A recent report discusses victims of Hurricane Rita further victimized by contractors hired to repair the damages.

Homeowners Hit by Hurricane Rita Lose Again to Contractors

Shonta Hoard, of Beaumont, Texas, pointed to the cardboard box containing cast-iron skillets and cookie sheets sitting on her new kitchen floor last week.

"These are our dishes," she said. "Everything's in boxes."

The 31-year-old mother of three said she paid an out-of-town contractor $1,200 to repair her waterlogged kitchen cabinets and countertops after Hurricane Rita.

The contractor, Albert Torres of Houston, removed the cabinet doors and part of a countertop the first day. Later, someone came back to do some sanding.

And then he was gone, Hoard said.

Torres stopped returning phone calls, and she soon realized he was never coming back, Hoard said.

She's one of dozens of Southeast Texans who have paid $62 to file lawsuits in small-claims courts, seeking justice from contractors they say took the money and ran.

Home and business owners who hired unreliable contractors now are causing a second wave of hurricane repairs, said Ricky Scarborough of Merit Construction.

Many homeowners who used out-of-town contractors are finding they can't get anyone to come back and make adjustments, he said.

So they have to pay for everything all over again.

"I can't go in behind another contractor and do the repairs, because then I'm accepting the liability of the work already done," said Scarborough, a member of The Associated General Contractors of Jefferson County.

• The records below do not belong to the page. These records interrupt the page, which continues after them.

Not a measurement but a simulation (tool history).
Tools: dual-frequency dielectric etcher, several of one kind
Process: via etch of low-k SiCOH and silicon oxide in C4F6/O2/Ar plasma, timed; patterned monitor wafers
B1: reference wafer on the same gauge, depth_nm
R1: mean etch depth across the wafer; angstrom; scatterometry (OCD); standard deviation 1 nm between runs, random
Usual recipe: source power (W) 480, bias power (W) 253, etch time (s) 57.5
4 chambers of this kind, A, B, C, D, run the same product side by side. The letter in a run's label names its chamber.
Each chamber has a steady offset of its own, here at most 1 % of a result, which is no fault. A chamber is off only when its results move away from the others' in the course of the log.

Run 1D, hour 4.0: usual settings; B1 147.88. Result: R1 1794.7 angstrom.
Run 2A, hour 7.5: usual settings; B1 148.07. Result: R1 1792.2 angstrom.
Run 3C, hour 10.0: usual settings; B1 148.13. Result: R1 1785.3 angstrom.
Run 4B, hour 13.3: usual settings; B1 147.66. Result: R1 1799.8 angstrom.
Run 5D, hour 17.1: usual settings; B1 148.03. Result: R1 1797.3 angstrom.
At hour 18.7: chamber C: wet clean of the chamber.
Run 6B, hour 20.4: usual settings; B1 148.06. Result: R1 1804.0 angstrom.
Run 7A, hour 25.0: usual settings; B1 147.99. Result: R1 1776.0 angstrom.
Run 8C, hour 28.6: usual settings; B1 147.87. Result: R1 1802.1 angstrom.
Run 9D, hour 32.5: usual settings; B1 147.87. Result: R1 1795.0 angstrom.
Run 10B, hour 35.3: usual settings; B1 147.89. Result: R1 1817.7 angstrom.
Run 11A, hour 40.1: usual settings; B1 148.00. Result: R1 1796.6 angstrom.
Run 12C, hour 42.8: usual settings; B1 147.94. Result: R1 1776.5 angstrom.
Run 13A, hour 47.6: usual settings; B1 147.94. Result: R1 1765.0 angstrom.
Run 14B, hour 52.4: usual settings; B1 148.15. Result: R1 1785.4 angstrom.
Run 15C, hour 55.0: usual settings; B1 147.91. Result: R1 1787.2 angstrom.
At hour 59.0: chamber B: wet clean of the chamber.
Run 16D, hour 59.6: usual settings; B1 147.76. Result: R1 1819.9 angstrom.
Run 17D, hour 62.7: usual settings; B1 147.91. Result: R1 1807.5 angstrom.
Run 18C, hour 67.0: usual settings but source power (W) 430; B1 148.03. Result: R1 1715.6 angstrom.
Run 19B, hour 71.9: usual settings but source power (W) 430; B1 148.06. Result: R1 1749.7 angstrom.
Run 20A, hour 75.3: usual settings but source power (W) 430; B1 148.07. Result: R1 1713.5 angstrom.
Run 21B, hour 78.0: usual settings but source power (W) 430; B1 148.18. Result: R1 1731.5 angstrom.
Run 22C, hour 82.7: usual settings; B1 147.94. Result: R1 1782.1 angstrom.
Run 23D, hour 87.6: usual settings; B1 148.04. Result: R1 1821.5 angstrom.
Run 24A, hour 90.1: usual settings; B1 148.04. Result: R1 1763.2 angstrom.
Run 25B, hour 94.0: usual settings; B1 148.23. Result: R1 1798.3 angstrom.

"People are just trying to do it cheap and pocket as much of the insurance money as possible."

In Hoard's case, constables haven't been able to track Torres down to serve him with the $1,200 lawsuit, so it is on hold.

Torres didn't return calls placed to his cell phone last week.

Robert Kessell of Beaumont was anxious to get his roof fixed and paid $2,800 down on a $4,300 job to a Houston contractor, HRI Houston Roofing.

"That was foolish as heck, but sometimes, you learn," he said in a telephone interview.
The contractor cashed the check but never did any work, Kessell said.

James Dutton, whom Kessell listed as the proprietor of HRI in his small-claims lawsuit, didn't return a call placed to his cell phone last week.

The elderly seem to have taken the brunt of contractor scams.

Agnes Devault, 78, put $1,200 down on a roofing job with a Beaumont contractor.
When the roofer stopped returning her calls, she checked out one of the references he'd given her.

"He said, 'Well, I wish you would've called me because I never would have given him a good reference,'" said Devault, who has lived in her North End home since 1958.
"I had a sinking feeling in my stomach when I heard that."

Her pastor referred her to another Beaumont company, DJ Roofing, which completed the job in one day, and "they didn't throw nothing in my lawn, they didn't walk on my plants. You'd never know they'd been there."

Hoard's repair bills have exceeded her insurance settlement by thousands, she said.

She even hired her brothers to remove a giant oak tree toppled in her back yard.

"My one brother really needed the money, so I paid him up front," she said, noting that the work still isn't finished.

"But he's my brother … I know where he lives."